The Role of Economic Policy Uncertainty in Renewable Energy-Growth Nexus: Evidence From the Rossi-Wang Causality Test
Zhou Lu
Linchuang Zhu1* 
Chi Keung Marco Lau
Aliyu Buhari Isah- 1School of Economics, Tianjin University of Commerce, Tianjin, China
- 2Teesside University Business School, Teesside University, Middlesbrough, United Kingdom
- 3Huddersfield Business School, University of Huddersfield, Huddersfield, United Kingdom
This paper examines the causal relationship between renewable energy consumption and economic growth in four countries: Brazil, Germany, Japan, and the United States. Unlike previous papers, we control economic policy uncertainty’s effects to capture the role of capabilities on the renewable energy-growth nexus. The recent Vector Autoregression (VAR)-based Granger-causality test of Rossi-Wang shows a bidirectional causal relationship between renewable energy and the economic growth in Brazil and Germany. There is also a significant causality from renewables to economic growth in the United States.
Introduction
Both developing and developed economies have increased their renewable energy use and production since the 1980’s. There are four aspects to the emergence of renewable energy. The first is technological advancement, which has reduced the cost of investing in renewable energy installations (Apergis and Payne, 2010a; Apergis and Payne, 2010b; LuqmanAhmad and Bakhsh, 2019). The second aspect relates to governments regulations which provided supportive policy implications for renewable energy investments such as the establishment of credit easing and tax deductions for green energy by most governments, which in turn, has increased certificate and portfolio standards in renewable energy investments (Apergis and Payne, 2012; Asiedu et al., 2021). The third point has to do with climate change issues. It is argued that increased use of renewable energy reduces CO2 emissions, allowing renewable energy to mitigate the harmful effects of climate change (Bowden and Payne, 2009; Payne, 2009, Ali, 2021). Finally, the increase in the price of fossil fuels has encouraged the use of renewable energy (Gozgor, 2018). With these four factors in mind, renewable energy has the potential to bring long-term economic growth.

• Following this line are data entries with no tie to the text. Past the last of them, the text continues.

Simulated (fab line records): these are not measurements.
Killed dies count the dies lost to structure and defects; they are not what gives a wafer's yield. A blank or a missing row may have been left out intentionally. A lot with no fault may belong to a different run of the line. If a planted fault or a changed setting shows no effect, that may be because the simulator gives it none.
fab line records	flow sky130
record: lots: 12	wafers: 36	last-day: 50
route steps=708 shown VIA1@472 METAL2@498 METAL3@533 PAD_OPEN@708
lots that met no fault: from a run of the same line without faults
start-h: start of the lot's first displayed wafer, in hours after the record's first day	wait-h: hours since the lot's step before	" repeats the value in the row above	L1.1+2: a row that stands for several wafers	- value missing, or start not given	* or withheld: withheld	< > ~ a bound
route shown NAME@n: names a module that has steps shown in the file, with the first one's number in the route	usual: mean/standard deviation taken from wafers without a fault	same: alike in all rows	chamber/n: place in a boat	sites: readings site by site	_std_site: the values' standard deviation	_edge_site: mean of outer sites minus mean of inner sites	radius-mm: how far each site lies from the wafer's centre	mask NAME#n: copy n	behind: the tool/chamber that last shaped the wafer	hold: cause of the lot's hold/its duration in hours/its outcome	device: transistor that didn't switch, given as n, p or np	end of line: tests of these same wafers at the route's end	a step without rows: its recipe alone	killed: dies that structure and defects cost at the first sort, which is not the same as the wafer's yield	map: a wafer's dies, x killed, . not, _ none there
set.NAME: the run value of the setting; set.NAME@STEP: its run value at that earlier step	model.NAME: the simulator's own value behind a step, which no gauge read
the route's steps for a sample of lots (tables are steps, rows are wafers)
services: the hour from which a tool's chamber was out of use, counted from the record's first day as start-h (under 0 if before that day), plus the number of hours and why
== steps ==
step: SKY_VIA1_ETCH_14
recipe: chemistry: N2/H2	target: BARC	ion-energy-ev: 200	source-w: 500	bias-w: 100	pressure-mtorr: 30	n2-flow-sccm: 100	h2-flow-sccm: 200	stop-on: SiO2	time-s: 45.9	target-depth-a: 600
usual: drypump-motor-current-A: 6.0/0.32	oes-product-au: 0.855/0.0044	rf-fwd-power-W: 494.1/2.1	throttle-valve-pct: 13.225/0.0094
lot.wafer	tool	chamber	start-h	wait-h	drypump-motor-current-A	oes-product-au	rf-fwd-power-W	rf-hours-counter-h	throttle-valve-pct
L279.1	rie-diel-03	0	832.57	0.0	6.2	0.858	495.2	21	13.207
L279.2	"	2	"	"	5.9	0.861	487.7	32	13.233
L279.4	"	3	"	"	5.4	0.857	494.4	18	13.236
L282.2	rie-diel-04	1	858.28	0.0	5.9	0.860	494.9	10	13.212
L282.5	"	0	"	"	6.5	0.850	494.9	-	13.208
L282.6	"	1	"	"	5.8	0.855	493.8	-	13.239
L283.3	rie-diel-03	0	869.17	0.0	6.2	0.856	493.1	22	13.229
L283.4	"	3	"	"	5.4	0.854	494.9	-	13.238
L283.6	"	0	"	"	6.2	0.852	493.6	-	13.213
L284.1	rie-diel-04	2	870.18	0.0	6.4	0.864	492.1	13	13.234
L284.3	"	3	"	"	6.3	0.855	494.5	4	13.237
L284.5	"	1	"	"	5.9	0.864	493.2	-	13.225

The role of renewable energy in bringing long-tern economic growth seems to be challenged, recently, by policy uncertainties and instabilities currently facing the global economy. One of such emerging uncertainties/instabilities is the economic policy uncertainty (EPU). The EPU is policy uncertainty associated with changes in government policy direction (e.g., monetary, or fiscal policy changes, tax regulations, etc.), which tends to cause delays in spending and investment by individuals and businesses until such uncertainty is resolved. Policy changes and uncertainty relating to energy consumptions have been argued to affect the concerned country’s overall economic growth (Aizenman and Marion, 1993; Tiwari, 2011; Gulen and Ion, 2016). For example, uncertainty about energy prices can force profit-optimizing firms to either suspend or quit investment decisions, which ultimately causes a decline in the aggregate output (Bernanke, 1983; Elder and Serletis, 2010). The empirical evidence further suggests that policy uncertainty about energy use, such as reducing CO2 emissions and fossil fuels, is harmful to investment in renewable energy, which can slow down the pace of economic growth (Adedoyin and Zakari, 2020).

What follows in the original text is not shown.